The Minor in Digital Humanities provides a solid foundation and credential for communicating both digital skills and a critical eye on technology.
In this minor, students will develop knowledge, skills, and experiences that will help them make change in a world that is entangled with the digital in complex and layered ways. This learning empowers students to act as effective global and local citizens, and helps them to demonstrate the flexibility, critical thinking, and other skills needed by professionals in the 21st century.
To join the minor, please fill out the Declaration Form below. The minor is open to students from any major in any college at MSU, and students may declare the minor at any point in their time at MSU.
Learning Goals:
In completing this minor, students will do all of the following:
- Explain the ethical ramifications, equity issues, and cultural or historical contexts of digital technologies and how this knowledge can shape real world decisions
- Use digital humanities methods to constructively address questions related to the humanities, ethics, culture, arts, or society
- Demonstrate skills related to four or more of the following:
- Collaborate effectively on a digital project on an interdisciplinary team
- Demonstrate project management skills, such as organization, maintaining a timetable, resource management, documentation, proactive troubleshooting, comfort with experimentation
- Engage in work that makes a digital project more inclusive or equitable, in its processes or products, and/or make decisions that reflect humanistic knowledge about ethical considerations in digital practices
- Collect, prepare, and analyze data or metadata
- Use computer programming to engage with humanities inquiry
- Adeptly selecting the technology and tools to suit the work at hand
- Create multimodal, multimedia work
Requirements and Courses
15 credits total
Required courses (6 credits):
- DH285 – Intro to Digital Humanities (offered every Fall) (Fall 2022 syllabus) – 3 credits
- DH340 – Digital Humanities Seminar (offered every Spring) – 3 credits
Elective courses:
Students generally take 2 elective courses. All courses with a DH course code other than DH285 and DH340 count as electives for the Minor, as do all courses listed below, regardless of their course code.

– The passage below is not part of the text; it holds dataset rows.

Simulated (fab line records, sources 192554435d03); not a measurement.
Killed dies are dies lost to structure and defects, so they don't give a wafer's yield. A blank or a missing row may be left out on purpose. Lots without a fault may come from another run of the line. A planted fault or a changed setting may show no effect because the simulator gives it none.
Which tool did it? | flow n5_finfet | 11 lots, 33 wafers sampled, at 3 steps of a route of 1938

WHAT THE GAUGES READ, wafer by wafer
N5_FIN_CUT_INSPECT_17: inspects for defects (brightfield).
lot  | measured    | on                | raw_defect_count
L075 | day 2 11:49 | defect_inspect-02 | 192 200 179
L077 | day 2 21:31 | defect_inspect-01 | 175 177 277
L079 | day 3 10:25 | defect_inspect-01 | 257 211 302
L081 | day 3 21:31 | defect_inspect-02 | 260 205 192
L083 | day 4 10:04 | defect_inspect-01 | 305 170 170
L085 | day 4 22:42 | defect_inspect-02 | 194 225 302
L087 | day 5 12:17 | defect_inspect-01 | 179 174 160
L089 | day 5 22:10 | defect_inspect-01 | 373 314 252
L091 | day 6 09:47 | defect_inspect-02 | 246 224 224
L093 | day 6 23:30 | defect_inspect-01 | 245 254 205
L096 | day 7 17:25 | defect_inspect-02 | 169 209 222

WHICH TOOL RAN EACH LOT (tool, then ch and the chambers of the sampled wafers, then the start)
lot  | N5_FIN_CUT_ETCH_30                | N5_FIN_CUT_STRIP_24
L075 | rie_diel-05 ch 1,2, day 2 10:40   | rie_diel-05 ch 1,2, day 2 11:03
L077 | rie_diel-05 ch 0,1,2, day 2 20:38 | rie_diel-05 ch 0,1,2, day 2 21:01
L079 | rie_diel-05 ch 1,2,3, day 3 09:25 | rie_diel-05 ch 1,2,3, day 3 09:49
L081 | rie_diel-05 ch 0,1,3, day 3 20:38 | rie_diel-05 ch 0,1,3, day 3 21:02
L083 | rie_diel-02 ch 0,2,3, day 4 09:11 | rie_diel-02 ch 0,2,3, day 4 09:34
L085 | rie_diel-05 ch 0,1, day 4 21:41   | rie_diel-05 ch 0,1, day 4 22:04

Occasionally, courses not on the list may be approved for the Minor, at the discretion of the DH Advisor. For example, if a student completes a Digital Humanities project as part of a course that otherwise isn’t DH in nature, that course may count toward the Minor.
Examples of courses with DH course code:
- DH491 – Data Ethics (Fall 2022)
- DH491/FLM460 – Mobile Media: Cellphones and Mass Culture (Spring 2023)
- DH491 – Media Archives in the Digital Age (Fall 2021)
- DH491 – Digital Scholarly Editions: From Design to Deliverable (Fall 2020)
- DH491 – Culture: Digital and Physical (part of the Technology, Humanities, and the Arts study abroad program)
Courses without the DH course code that count toward the Minor:
- HST251 – Doing Digital History
- WRA210 – Introduction to Web Authoring
- GSAH312 – Global Digital Cultures (DH285 counts as a prerequisite for GSAH312)
- HST/HA418 – History and Art Through Technology
- ANP412 – Method and Practice in Digital Heritage
- IAH241E – The Creative Process, when taught as part of the Technology, Humanities, and the Arts study abroad program
- ANP 465 – Field Methods in Digital Heritage (Field School)
Additionally, courses listed in this document of upcoming classes during the next academic year are eligible toward the DH Minor.
Capstone experience:
The capstone component of the Minor may be achieved through the capstone course, a credit-bearing internship, a study abroad program, or through a non-credit internship. Students are strongly encouraged to enroll in the capstone course to complete this requirement. The capstone course will be offered for the first time in Spring 2023 as DH491 and will get its own course code shortly.
The capstone course will be offered each Spring (beginning in Spring 2023) as a hybrid course, and it will be offered each Fall (beginning in Fall 2023) as an online course. It will focus on bringing students in the minor into the digital humanities community on campus and beyond. There will also be a focus on professionalization, with students creating (or building on) a portfolio website and creating portfolio pieces for use on the job market or in preparation for graduate school.
Alternative options for completing the Capstone experience for the DH Minor include:
- Completing an internship (DH493), at MSU or beyond, at the approval of the DH advisor
- Completing a study abroad program in digital humanities
- Working at a DH lab, for example:
- Working with a faculty member on a DH project
For further information, contact the Digital Humanities Advisor Patricia Walters (walter31@msu.edu), and/or the Assistant Director of Digital Humanities, Kristen Mapes (kmapes@msu.edu or schedule an appointment directly).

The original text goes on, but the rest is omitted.